Control Solutions, LLC v. Oshkosh Corp., 2011 WL 1131329 (N.D. Ill.)
Control Solutions makes, among other things, a power door system for armored vehicles. Oshkosh makes armored vehicles under the registered Oshkosh mark. In 2008, the Army solicited bids for a new armored vehicle. Control Solutions built a prototype power door system on some of Oshkosh’s prototypes, which Oshkosh used to bid on the contract. The Army awarded Oshkosh the contract for the vehicle and the separate contract for the power doors. Oshkosh didn’t use Control Solutions’ power door systems when it began making the new vehicles, and Control Solutions sued for breach of contract. Oshkosh counterclaimed for various torts, including trademark infringement and false advertising.
The court accepted Control Solutions’ argument that claims for false advertising, unfair competition, and false designation of origin must be pled with particularity under Rule 9(b) because they sound in fraud. The counterclaims failed that standard because they only alleged that "on information and belief, on at least one occasion Control Solutions made an advertising presentation to the United States military wherein Control Solutions claimed that its power door system was being used on the Oshkosh M-ATV vehicles." Oshkosh further alleged that someone from the military called Oshkosh about the presentation, and Oshkosh had to clarify that Control Systems’ power doors weren’t being used. Oshkosh failed to state a basis for its suspicions that these things occurred, and failed to plead the who, what, where, and when with particularity. Anyway, a single instance of confusion was insufficient to support a violation of the Lanham Act.
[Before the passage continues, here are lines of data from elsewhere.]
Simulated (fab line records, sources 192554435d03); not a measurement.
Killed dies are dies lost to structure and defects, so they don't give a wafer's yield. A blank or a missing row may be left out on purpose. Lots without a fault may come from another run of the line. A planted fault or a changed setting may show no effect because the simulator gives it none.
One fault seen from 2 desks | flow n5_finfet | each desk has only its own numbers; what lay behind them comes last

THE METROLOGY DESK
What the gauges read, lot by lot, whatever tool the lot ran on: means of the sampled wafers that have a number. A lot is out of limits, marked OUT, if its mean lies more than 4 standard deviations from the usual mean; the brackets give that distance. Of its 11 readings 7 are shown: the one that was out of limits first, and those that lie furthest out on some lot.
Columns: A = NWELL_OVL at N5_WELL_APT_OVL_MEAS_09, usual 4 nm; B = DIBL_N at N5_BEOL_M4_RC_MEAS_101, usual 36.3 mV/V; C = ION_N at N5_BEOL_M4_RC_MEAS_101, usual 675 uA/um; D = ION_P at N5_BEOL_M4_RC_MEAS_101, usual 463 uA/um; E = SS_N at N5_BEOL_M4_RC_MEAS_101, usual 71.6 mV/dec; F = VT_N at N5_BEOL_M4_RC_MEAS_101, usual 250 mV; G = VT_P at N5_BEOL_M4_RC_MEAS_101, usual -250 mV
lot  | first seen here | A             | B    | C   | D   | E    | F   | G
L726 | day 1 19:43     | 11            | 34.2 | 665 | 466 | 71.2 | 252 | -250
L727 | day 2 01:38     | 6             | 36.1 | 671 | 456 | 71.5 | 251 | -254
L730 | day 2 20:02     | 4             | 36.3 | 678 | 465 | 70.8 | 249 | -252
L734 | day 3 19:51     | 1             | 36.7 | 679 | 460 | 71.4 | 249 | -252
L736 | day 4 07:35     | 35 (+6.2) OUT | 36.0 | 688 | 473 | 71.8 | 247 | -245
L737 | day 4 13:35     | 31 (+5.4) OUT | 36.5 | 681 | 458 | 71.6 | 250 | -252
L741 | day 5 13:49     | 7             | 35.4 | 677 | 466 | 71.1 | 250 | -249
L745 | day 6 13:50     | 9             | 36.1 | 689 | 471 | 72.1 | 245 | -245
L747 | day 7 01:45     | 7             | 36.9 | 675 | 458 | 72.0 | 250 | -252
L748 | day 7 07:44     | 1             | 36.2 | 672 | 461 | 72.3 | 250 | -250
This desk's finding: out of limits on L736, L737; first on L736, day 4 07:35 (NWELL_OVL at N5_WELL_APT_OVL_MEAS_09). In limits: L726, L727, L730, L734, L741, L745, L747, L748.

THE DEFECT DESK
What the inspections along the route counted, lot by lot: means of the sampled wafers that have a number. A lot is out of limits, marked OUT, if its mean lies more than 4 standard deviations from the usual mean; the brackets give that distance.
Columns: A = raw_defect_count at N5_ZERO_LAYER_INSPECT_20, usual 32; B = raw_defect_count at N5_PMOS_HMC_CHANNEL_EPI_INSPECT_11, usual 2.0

The trademark infringement claims, false designation of origin, and false advertising claims were also dismissed for failing to allege use in commerce. Perhaps not realizing the significance of this move, the court looked to the Lanham Act’s definition of “use in commerce” as “the bona fide use of a mark in the ordinary course of trade,” for goods when placed on the goods/displays associated with them and the goods are sold or transported in commerce. The counterclaim didn’t plead use “in commerce.” Rather, on one occasion Control Solutions stated that its power door systems were used on Oshkosh’s vehicles, which, the court stopped to point out, was literally true. But there were no allegations that Control Solutions sold or transported any goods with the Oshkosh mark. (Though this question has been most litigated with keyword ads, note the implications for initial interest confusion for goods as well.)
The court also dismissed Oshkosh’s state and federal dilution claims with prejudice for failure to allege fame. Because Oshkosh supplies vehicles to the military and is not advertising to the general public, there was “no evidence” that Oshkosh had meaning relating to armored vehicles to the general consuming public, and the counterclaims were dismissed with prejudice. (“No evidence” on a motion to dismiss seems, at a minimum, the wrong way to put it. Maybe we all know that amendment would be futile, and maybe that’s proper under Iqbal. But I think the public is aware of the Stealth bomber, even though none of us can buy one.)
The false advertising claim was further deficient for failing to plead the elements with particularity. Specifically, Oshkosh failed to allege “commercial advertising or promotion.” A single instance of an in-person sales pitch isn’t commercial advertising.